May 06, 2013

No more Jefferson-Jackson Day dinners

It’s time for Democrats to ditch Andrew Jackson

As Biden speaks at event named for Old Hickory tonight, more appalling stories show party should dump him as icon

By Steve Yoder
Spring means that appeals for money are bursting forth from both major political parties. It also means Democratic officials in states and counties around the country are busy getting people out to their major fundraiser, the Jefferson-Jackson Day Dinner. And they’re bringing in the big guns: Vice President Joe Biden will keynote the South Carolina Democrats’ dinner tonight.

But after an election in which Democrats rode a wave of minority support to keep the White House and Senate, party activists should wonder about one of the founders for whom that event is named. If branding matters, then the tradition of honoring perhaps the most systematic violator of human rights for America’s nonwhites should finally run its course.

Renowned journalist T.D. Allman’s gripping Finding Florida: The True History of the Sunshine State argues that brutality was a habit of mind for party icon Andrew Jackson long before he laid the groundwork, as President, for the Trail of Tears, the thousand-mile death march that killed 4000 Cherokees in 1838−39.
And:But is it unfair to hold Jackson to today’s standards? It would be—had Jackson’s contemporaries not tried their best to stop him. Cave documents a campaign against Jackson’s Indian removal policy that continued throughout the 1830s; one signature petition from New York City was 47 yards long. From 1830 to 1842, 85 percent of opposition Whig Party congressional votes on removal were cast in opposition to Jackson’s policy, according to a 1993 journal article by historian Fred Rolater. And Allman describes an 1837 investigation by Congressman William Jay concluding that Jackson’s destruction of the Negro Fort constituted an illegal use of taxpayer funds to support slavery.

Today, Democrats sound open to reconsidering whether honoring Jackson still makes sense. In Jackson’s home state of Tennessee, party spokesman Brandon Puttbrese says, “I think we welcome these kinds of conversations about our history. What he did in office…these are not things we should proud of, but they’re definitely things we must learn from.” But if so, why keep Jackson as the party’s brand? “One explanation might just be inertia—it’s been that way forever, so it’s still that way,” says Puttbrese.

In Arkansas, party representative Candace Martin acknowledges that “If you look at the overall values of the Democratic party, then Andrew Jackson probably would not be representative…. It’s maybe something that we should be debating.”

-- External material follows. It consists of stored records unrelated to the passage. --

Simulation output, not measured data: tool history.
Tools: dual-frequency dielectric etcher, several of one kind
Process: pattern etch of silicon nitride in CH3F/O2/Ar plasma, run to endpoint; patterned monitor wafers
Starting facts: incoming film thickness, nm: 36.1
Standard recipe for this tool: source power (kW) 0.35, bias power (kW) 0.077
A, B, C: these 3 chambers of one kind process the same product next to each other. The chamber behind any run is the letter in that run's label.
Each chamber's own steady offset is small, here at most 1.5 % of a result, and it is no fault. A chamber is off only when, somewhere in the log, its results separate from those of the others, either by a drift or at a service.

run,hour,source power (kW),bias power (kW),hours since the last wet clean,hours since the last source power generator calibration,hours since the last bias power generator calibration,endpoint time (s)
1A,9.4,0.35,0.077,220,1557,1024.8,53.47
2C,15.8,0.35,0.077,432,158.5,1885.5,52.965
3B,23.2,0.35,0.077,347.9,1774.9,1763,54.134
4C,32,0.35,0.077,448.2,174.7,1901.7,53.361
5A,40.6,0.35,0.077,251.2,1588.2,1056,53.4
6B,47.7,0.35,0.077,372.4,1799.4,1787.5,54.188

And a Democratic official in one state who didn’t want to be named thinks Jackson’s days are numbered as a fundraising brand: “When I think of Andrew Jackson, I automatically think ‘Trail of Tears’…” the official says. “If a bunch of people in my generation were creating this dinner, I don’t think we would name it the Jefferson-Jackson Day dinner. I think a lot of things that happen in politics are just like, ‘well that’s the way it’s always been.’”
And:Should Jackson’s history matter to Democrats? If not, it’s hard to explain why Republicans went to such lengths before the presidential campaigns in both 2008 and 2012 to paint themselves as the historic defenders of minority rights by recounting the crimes of southern Democrats before the civil rights era. Today’s Democrats play into their hands by continuing to embrace Jackson; in the battle for minority votes, branding could prove to be the difference.

State parties have dumped Jackson before. In 1978, Minnesota Democrats renamed their Jefferson-Jackson dinner for Hubert Humphrey. Oklahoma Democrats replaced him with former Majority Leader Carl Albert in the 1990s. And in 2010, the North Dakota party picked legendary Senator Quentin Burdick as the fundraiser’s namesake instead.

With Republicans also raising money with Lincoln-Reagan dinners this spring, Democrats have to take a harder look at what the past means for their future. If so, they’ll find it’s not hard to do better. Roosevelt-Kennedy has a nice ring to it.
Comment:  Jefferson wasn't all he's made out to be, either. He owned slaves and wanted the Indians removed, making him Jackson's spiritual father. He's not a great fit with today's Democrats, since he favored small government and opposed big spending projects.

But the Jefferson-Jackson Day dinners are pretty weak evidence of "liberal racism." As the article indicates, most Democrats probably accept the name without thought. As with a dubious sports team nickname or geographic place name, inertia is largely responsible for keeping it in place.

It's like using a $20 bill with Jackson's picture on it, or driving on a freeway named for Jackson. Most people don't even think about it. Even if you cared, it would require a lot of effort to avoid Jackson's name and image, and it wouldn't have much effect. So I don't blame people for ignoring his presence throughout our culture.

That said, this name is something party leaders can easily change without harming anyone's sensibilities. "Roosevelt-Kennedy" does indeed have a nice ring to it. Or Democrats could abandon the "two presidents" convention and call the event something else. Maybe the Power to the People Dinner or the Ninety-Nine Percent Dinner.

For more on Andrew Jackson, see Most Overrated Presidents and "Most Terrifying Man Ever Elected President"

1 comment:

dmarks said...

"But the Jefferson-Jackson Day dinners are pretty weak evidence of "liberal racism." As the article indicates, most Democrats probably accept the name without thought."

Now, this is a weak argument I think. Isn't "accepting without thought" one of the defenses used for racism? It could be used, say, as an argument to keep the R*skins football team name. After all, the vast majority of the fans of the team accept it without thought, right?